Facility Managers Now Key To Strategic Decision Making—Can They Also Cut Costs?

Who’s responsible for strategic decision making in your organization? C-suite executives are often first-to-mind: CEOs, CFOs, and CIOs are tasked with making big choices on daily basis—choices which could have long-term consequences for employees and the bottom line alike.

But according to EHS Today, a recent study by the International Facility Management Association (IFMA) tells a slightly different story: While 38 percent of those asked said C-suite execs were driving workplace strategy decisions, 30 percent pointed to facility managers (FMs) as key players in workplace decisions. Why the shift, and how can FMs help bolster the bottom line?

A New Landscape

In large part, the evolving role of FMs has its roots in the changing concept of workplace value and cost savings. Thanks to always-connected devices and the granular nature of data collection companies have started thinking small to achieve big results and facilities are no exception.

Consider the use of space in an office: Ten years ago, extra—effectively useless—space was a given in most corporate buildings. But as facility managers know, wasted space means more money spent heating, cooling, and lighting areas which never see regular use. In effect, companies are paying for space they could convert to usable square footage, which is where facility managers offer real insight. These professionals are intimately familiar with your space usage, existing needs, and predicted future requirements making them the ideal candidates to design a floorplan and office space which allows workers to perform optimally while reducing the amount spent on unnecessary utilities and upkeep.

A Helping Hand

In addition to making key decisions about workplace design and function, facility managers can also help reduce spending by tackling the problem of facility maintenance. Whether handled in-house or outsourced to a trusted provider, managers given the autonomy and authority to ensure maintenance tasks are properly handled can deliver significant cost savings over time.

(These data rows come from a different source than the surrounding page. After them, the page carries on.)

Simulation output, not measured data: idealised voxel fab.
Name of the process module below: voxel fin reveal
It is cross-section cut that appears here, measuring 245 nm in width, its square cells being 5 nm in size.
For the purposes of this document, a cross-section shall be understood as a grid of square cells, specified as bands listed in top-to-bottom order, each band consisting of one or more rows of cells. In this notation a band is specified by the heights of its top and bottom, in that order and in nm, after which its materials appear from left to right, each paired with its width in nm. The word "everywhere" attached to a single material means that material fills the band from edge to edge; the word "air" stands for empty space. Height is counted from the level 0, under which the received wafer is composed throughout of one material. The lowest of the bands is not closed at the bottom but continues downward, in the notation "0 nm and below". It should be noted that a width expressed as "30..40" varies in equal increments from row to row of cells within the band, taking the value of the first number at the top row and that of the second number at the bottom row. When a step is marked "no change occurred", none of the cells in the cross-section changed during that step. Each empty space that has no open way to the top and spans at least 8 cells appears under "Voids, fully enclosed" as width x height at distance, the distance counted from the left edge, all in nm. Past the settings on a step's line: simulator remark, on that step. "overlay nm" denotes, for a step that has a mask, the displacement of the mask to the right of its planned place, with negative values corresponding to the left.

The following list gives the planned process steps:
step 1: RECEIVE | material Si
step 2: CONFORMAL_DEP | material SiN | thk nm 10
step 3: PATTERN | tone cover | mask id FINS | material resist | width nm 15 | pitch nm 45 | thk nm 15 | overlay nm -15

Consider your HVAC system. If A/C coils become clogged with dirt and debris, cooling efficiency could suffer up to 16 percent causing larger electricity bills and quicker equipment degradation. For larger facilities which use cooling towers to maintain ideal temperatures, meanwhile, there’s a real risk of Legionella if cleaning isn’t completed properly and on a regular schedule. In fact, many cities have either already, or will shortly, pass required cleaning and maintenance logs of cooling towers. By allowing FMs to invest in the kind of leading-edge technology necessary to get crucial maintenance jobs done right the first time, companies can both avoid efficiency loss and save money by sidestepping the need for costly emergency repairs.

CEOs face the daunting task of making high-level decisions for your company, but the men and women on the ground—facility managers—are equally important when it comes to bolstering the bottom line. Their knowledge of usable space and needed maintenance make all difference between profitable quarters and tight months.